RESEARCHER KIRIN HENG VISITED ARTIST WEI LENG TAY AT HER NINE-MONTH SOLO EXHIBITION CROSSINGS AT NUS MUSEUM, ABOUT THE THEME OF MIGRATION AND DISPLACEMENT.
WEI LENG TAY IS A FORMER PHOTOJOURNALIST WORKING WITH PHOTOGRAPHY, AUDIO AND VIDEO THAT ARE MADE INTO INSTALLATIONS AND PRINTS. SHE TAKES AN ORGANIC, CONVERSATIONAL APPROACH IN HER WORK, THE IMAGES AND FORM OF HER WORK INSPIRED BY INTERACTIONS SHE HAS WITH PEOPLE SHE MEETS. THIS IS THE FIRST OF THREE INTERVIEW EXTRACTS. READ PARTS 2 AND 3.
The following is an excerpt from the interview about how Wei Leng has been playing with the form of photography in her newer works, transcribed by Athirah Annissa. It has been edited lightly for clarity on 26 August 2019.
All photos are from Wei Leng Tay’s website.
I still think that my work is photographic, even though in some, the image is almost entirely taken away, for example, in the work [at NUS Museum]. But it’s still photographic for me, in the sense that you’re hearing the objects and it’s a kind of thinking about the photographic, of listening when you are hearing the objects and the kind of image that it conjures when you hear what it is.
K: What made you depart from your earlier works? I understand that they were more centred around people’s personal stories and photographing people rather than objects.
W: In a sense my work is still the same, but the articulation is different. In terms of the form of photography, many of my earlier works are like that because all my work is documentary-based. But for many years, I became very frustrated with working with photography.
I still think that my work is photographic, even though in some, the image is almost entirely taken away, for example, in the work [at NUS Museum]. But it’s still photographic for me, in the sense that you’re hearing the objects and it’s a kind of thinking about the photographic, of listening when you are hearing the objects and the kind of image that it conjures when you hear what it is.
In terms of what I have been doing for all these years: the interview, and the image, and also trying reconcile or make meaning between what is said and also what you see in the image…in that sense, maybe I’ve gone more in that direction than just primarily visuals.
The last [of my works before Crossings] involved using a thirty-five-millimeter image and breaking up that image, thereby creating [different] ways of looking, but also creating ways of how audiences can intervene within the image. And then in that way, thinking about how we actually see.
I guess this is because much of my works is based on talking to people, who at least might not superficially be the same as me. Every time you are dealing with people, you are dealing with someone who’s somewhat the Other. It is just about how you question, think about that perception or about that kind of interaction that you’re having with that person, about how you are seeing that person, or group. But I try not to do groups because I don’t like [placing people into] groups.

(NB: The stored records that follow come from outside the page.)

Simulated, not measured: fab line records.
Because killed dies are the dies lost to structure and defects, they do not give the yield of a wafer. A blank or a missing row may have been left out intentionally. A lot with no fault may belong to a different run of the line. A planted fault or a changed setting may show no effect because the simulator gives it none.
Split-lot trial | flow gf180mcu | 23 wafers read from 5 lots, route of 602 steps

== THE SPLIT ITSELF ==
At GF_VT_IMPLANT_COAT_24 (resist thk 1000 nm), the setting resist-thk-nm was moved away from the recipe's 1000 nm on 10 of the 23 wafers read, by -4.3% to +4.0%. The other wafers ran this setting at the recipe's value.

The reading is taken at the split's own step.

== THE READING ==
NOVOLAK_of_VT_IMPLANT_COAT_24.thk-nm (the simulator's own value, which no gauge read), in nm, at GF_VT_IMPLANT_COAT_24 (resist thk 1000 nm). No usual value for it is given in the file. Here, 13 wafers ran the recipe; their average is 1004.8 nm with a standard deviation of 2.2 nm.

While there are multiple pieces, the several pieces that you see here [in Crossings], including that one, is one picture. This installation has three projections, and the main projection falls on several pieces.
Thus, in the case of this, when you walk through the space, you are encountering the image in different parts, and from every position you’re in, you see the image in a different way. And from a different side or through a different layer.
So that’s what I was trying to do: thinking of how you break apart or pull apart an image, and how we can think about an image and ways of seeing.
K: You took the theme of fragmentation on many different levels.
W: Perhaps, yes. That work was based on four people’s recollections, and the works are now perhaps more driven by the voice than the image. Previously, I’d worked with images for a long time. And yet now it’s driven more by the voice and the content [of what it speaks] than the visual.
K: What made you choose to display everything in this certain way? Because you’re in the middle of an archaeology gallery where they have these unconventional ways of display, for example, unbroken ceramics, but you chose to display broken bits of ceramics and line them along the wall…
W: All my work is still photography-based. But in terms of how that fragmentation works with the space, it works on several levels in terms of talking about trade, movement, migration in that sense, but also about fragmentation of what [one has]. So in my work, [you could consider that] fragmentation, while in the object it occurs on a physical level.
I guess in my works, there occurs fragmentation in terms of the voice. Fragmentation also occurs in terms of the image. Even with this exhibition format, it’s fragmented in a way, or unstable. This creates a kind of instability in terms of an exhibition’s changes, that you can’t see if you’ve missed them.
This type of fleeting… [feeling like you might have] missed it [can be related to the themes of Crossing], in thinking of how this kind of migration or this kind of movement that we have is based on the kind of changing relationships, with family, perhaps with yourself, with your life.
In that sense, the exhibition works with the existing exhibition in the space.